Kalil has all that going for him and more. The University of Southern California product arrived at the NFL scouting combine widely regarded as the top offensive tackle in the 2012 draft. Others, such as Iowa's Riley Reiff, Stanford's Jonathan Martin, and Ohio State's Mike Adams, should go in the first round. In fact, Martin said Thursday he considers himself the best tackle in the draft.

Short of an unforeseen stumble or injury in the pre-draft process, Kalil is the only one in the group who figures to be a top-five pick April 26. Most mock drafts have him going to Minnesota at No. 3 overall. Vikings general manager Rick Spielman did nothing Thursday to dispel that notion.

"He has all the (footwork) and skill set that you're looking for," Spielman said. "He has the arm length. He has the nasty demeanor. The finish — when you watch him on tape — to finish run blocks. I feel he's going to be a very good left tackle in this league as he grows in the position and moves forward."

He certainly will be a player the Rams study with the No. 2 overall pick in the draft. True, in Jeff Fisher's 16 full seasons as head coach at Tennessee, the Titans never selected an offensive tackle in the first round. Then again, the Titans had an anchor at left tackle for 13 seasons in Brad Hopkins, including Fisher's first 11 seasons as head coach.

It's not as if the Rams have gone nuts selecting offensive linemen in the first round, either. In 17 seasons in St. Louis, the Rams have had 20 first-round picks and used just three of them on offensive tackles. Orlando Pace, taken first overall in 1997, made seven Pro Bowls, was voted to the NFL's all-decade team for the 2000s, and is a potential Hall of Famer.
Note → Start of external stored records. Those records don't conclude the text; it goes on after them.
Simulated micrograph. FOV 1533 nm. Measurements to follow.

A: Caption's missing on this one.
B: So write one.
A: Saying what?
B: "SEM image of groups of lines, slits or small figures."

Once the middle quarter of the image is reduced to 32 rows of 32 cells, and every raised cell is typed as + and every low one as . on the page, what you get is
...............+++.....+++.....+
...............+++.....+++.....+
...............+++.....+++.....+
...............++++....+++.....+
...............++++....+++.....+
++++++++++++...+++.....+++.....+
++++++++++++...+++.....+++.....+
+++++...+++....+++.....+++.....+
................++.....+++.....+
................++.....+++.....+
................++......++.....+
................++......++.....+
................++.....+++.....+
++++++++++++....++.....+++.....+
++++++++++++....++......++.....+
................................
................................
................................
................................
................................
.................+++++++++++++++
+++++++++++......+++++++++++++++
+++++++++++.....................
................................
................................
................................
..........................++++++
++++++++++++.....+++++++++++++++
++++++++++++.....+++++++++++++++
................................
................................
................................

The other two first-rounders? Not so good. Alex Barron, chosen 19th overall in 2005, was a tease who at times flashed elite-level skill but too often disappointed with costly penalties and blocking breakdowns. Jason Smith, chosen No. 2 overall in 2009, has been a huge disappointment in part because of concussion problems that cost him large chunks of his '09 and '11 seasons.

The decision for Fisher and general manager Les Snead is what to do with Smith. Do they bring him back, give him another shot at playing right tackle, and see what new offensive line coach Paul Boudreau can get out of him? Or do they release him, move on, and free up $2.5 million of salary cap space?

If the Rams choose the latter, Rodger Saffold could move to right tackle and Kalil could move in at left tackle to protect Sam Bradford's blind side.

"That'd be all right," Kalil said. "I'd like to protect any quarterback. Quarterback is a big part of the offense. So wherever I go, I'm definitely going to work my butt off to make sure that guy never gets hit."

The lean, 6-foot-6 Kalil has worked on adding bulk and strength this offseason, trying to allay any fears that he's anything less than the total package at his position. He weighed in at 306 pounds in Indianapolis after playing the 2011 season at 300 or lower.

"I have no doubt I'll do well on bench (press)," Kalil said. "I've always worked really hard in the weight room. I have nothing to hide. I know I'll put out good numbers."

And if any scouts, coaches, or team executives ask for his opinion, he'll be glad to tell them who's the best at his position in the Class of 2012.

"I would definitely say I am the best tackle in the draft," Kalil said. "Confidence is definitely a big part of your game. They want to hear that you think you're the best tackle, and I think I am. I've worked hard going through SC, working on any little thing I can to become a better player, and I'm definitely ready to take my skills to the next level."